Over the full year, social media spend, which is a sub-category of the online display section in the report, increased by 4.9%. The overall category grew at 10% in 2022 and is projected to grow by 1.7% in 2023. Total ad spend grew 8.8% in 2022.
The report’s authors say they are seeing evidence the downward trend recorded in the second half of last year has continued into the first few months of 2023.
Warc’s director of data, intelligence and forecasting, James McDonald, attributes the decline to the financial pressures facing small businesses.
“Sharp and sustained falls in social media spend – the first time this has been recorded in the UK – are likely to have been instigated by reduced advertising activity among the SMEs who comprise a ‘long tail’ of ad volume on social platforms and whose margins are under incredible stress as inflation bites,” he says.
The decline in the latter half of 2022 also coincides with a period of unrest within the wider social media ad landscape.
These struggles include Elon Musk’s bumpy takeover of Twitter in October. Musk, who once declared he “hates advertising”, has reinstated previously banned accounts on the platform and done away with verification for public figures unless paid for, prompting concerns from some quarters about brand safety on Twitter.
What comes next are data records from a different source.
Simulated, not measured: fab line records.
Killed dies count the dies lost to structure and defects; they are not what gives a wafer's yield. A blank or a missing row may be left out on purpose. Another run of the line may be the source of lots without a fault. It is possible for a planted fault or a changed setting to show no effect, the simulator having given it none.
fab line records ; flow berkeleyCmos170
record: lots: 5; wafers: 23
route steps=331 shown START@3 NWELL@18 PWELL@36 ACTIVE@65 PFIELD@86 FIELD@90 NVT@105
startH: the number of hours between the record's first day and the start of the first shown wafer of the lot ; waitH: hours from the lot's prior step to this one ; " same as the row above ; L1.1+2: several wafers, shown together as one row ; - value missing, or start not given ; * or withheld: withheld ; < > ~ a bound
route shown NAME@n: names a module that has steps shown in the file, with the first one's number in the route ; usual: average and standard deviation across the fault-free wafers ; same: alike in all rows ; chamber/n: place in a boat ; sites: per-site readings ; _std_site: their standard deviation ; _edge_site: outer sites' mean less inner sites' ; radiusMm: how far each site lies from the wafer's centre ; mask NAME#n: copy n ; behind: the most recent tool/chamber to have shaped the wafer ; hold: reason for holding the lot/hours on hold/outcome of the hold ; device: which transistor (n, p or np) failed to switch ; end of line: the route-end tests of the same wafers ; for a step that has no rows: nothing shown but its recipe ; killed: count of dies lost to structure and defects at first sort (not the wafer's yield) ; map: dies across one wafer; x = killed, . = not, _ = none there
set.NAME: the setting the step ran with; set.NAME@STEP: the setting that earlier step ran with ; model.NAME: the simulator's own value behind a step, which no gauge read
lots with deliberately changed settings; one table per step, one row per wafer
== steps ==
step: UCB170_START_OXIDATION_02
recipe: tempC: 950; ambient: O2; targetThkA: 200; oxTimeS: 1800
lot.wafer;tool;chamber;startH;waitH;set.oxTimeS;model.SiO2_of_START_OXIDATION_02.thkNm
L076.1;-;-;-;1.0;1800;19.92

Elon Musk takes over Twitter amid a challenging market for digital advertising
In February, CNN reported on research from marketing analysis company Pathmatics by Sensor Tower which found over half of Twitter’s top 1,000 advertisers were no longer spending on the platform in the first weeks of January.
Before the Musk acquisition, advertisers spent billions of dollars on Twitter each year. In 2021, it generated $4.5bn (£3.9bn) in advertising revenue. Since the takeover these figures have not been publicly reported, as Musk took the company private, meaning it’s hard to know how much brands are now spending on its advertising.
While Twitter’s appeal as a channel for ad spend has been in flux due to a controversial takeover, it is far from the only social media platform that has seen its fortunes decline in recent times.
Meta, the owner of Facebook and Instagram, saw its advertising revenues decline by 1% in 2022, with a drop of more than 4% in the final quarter. It cited “weaker advertiser demand” in its full-year results.
While AA/Warc suggest the trend of lower advertiser spend on social channels has continued into early 2023, Meta did report better-than-expected revenues for the three months to 31 March 2023, with ad revenues up 4% year over year.
However, it still said it is seeing weaker demand from advertisers, with ad prices down. In a call to investors yesterday (26 April) Meta chief financial officer Susan Li said wider economic challenges, such as inflation, meant a lot of uncertainty about the advertising market for 2023.
“It’s hard to have perfect visibility on how those dynamics will impact the broader economy and specifically the advertising markets for Q2 and for the rest of the year,” she said.
Amid difficult market conditions, Meta is also embarking upon a “year of efficiency”, which will amount to around 21,000 redundancies by early summer.
Snap, the owner of Snapchat is due to report its first 2023 results overnight; however, its 2022 results also suggest a faltering advertising market, with the company saying it had seen “rapid deceleration in digital advertising growth”.
As well as economic factors, changes to the digital advertising landscape such as Apple’s introduction of its ATT framework, which makes it more difficult for advertisers on platforms to track users, have also been blamed for the decline in 2022.